Then you check the voltage divider first. The resistor ohms should be measured. Also you applied 5V, but does the rail read 5V? Please measure it.
[is your replacement TL431 OK?]
I applied 5v from a variable bench supply and verified with DVM. The replacement parts both came from a working donor USB charger.
The voltage divider is formed of 27K on the top and 12K paralleled with 360K on the bottom so the previous 1.5v measurement is about right.
The power supply is screen printed with "+5v" and I now think this is wrong. The control board that this powers is printed "9V" for the same rail. I hadn't noticed this before.
Recalculating the divider for 9V gives a theoretical 2.7v on the ref. pin. I've just re-tested it and 9.9v applied from bench PSU gives 2.5V on the ref pin and 1.18v across the photodiode.
Seems good
Your comp pin is at 4V and it not correct. The opto is supposed to pull it down. Unless the IC is defective. So, we go drastic steps.
You use 100ohm resistor and pull the comp pin down, if the output voltage did not rise, you have a defective IC. You need to use light bulb to power the circuit up. Because, though unlikely, but the transformer could be shorted. [assuming the IC and the transformer are OK] [**** be careful of lethal voltage and charged cap]
The comp pin ramps up to about 4v over about 1.2mS then falls to 0v instantly (where it stays for a couple secs). I'm trying to catch this on a non memory scope by eye so measurements are far from accurate.
I've already got the power supply hooked up to isolation transformer with a series lamp (as I've been poking around with the scope).

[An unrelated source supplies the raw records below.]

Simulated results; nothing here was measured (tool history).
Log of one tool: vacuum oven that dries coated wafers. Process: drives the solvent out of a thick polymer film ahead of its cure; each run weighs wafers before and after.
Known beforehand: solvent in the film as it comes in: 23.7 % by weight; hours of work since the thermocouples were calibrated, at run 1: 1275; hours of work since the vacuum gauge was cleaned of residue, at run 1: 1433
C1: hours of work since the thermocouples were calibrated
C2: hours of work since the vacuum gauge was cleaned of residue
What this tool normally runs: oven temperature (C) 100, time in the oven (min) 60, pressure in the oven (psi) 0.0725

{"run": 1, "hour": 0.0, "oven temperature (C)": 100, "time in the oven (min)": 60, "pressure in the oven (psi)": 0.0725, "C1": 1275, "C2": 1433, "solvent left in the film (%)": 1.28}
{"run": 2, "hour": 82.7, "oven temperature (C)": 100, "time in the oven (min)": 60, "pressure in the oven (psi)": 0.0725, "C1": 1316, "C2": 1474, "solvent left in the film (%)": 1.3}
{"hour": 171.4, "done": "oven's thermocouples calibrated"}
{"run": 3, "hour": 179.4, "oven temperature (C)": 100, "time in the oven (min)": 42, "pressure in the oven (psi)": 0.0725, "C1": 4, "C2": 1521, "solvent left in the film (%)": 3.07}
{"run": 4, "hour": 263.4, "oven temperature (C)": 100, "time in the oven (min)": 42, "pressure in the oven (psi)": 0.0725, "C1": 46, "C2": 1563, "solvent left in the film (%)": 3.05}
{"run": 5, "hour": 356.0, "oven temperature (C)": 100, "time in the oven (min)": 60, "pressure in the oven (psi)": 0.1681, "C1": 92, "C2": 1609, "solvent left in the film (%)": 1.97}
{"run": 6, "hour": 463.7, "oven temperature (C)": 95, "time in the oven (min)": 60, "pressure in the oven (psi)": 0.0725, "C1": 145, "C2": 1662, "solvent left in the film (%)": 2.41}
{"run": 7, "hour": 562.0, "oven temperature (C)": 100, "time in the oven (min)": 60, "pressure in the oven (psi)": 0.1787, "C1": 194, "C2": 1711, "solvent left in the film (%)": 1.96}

I tried pulling down the comp pin with a resistor. The output pin oscillates for a few mS then shuts off. VCC voltage shows a slow ramp (a couple of seconds) between 10v and 20v and repeats.
But wouldn't pulling comp pin low simulate the output being overvoltage anyway?
I'd really like to swap out the control IC GR8875N but I can't find one anywhere. An AliExpress seller had some a year ago.
Thanks again!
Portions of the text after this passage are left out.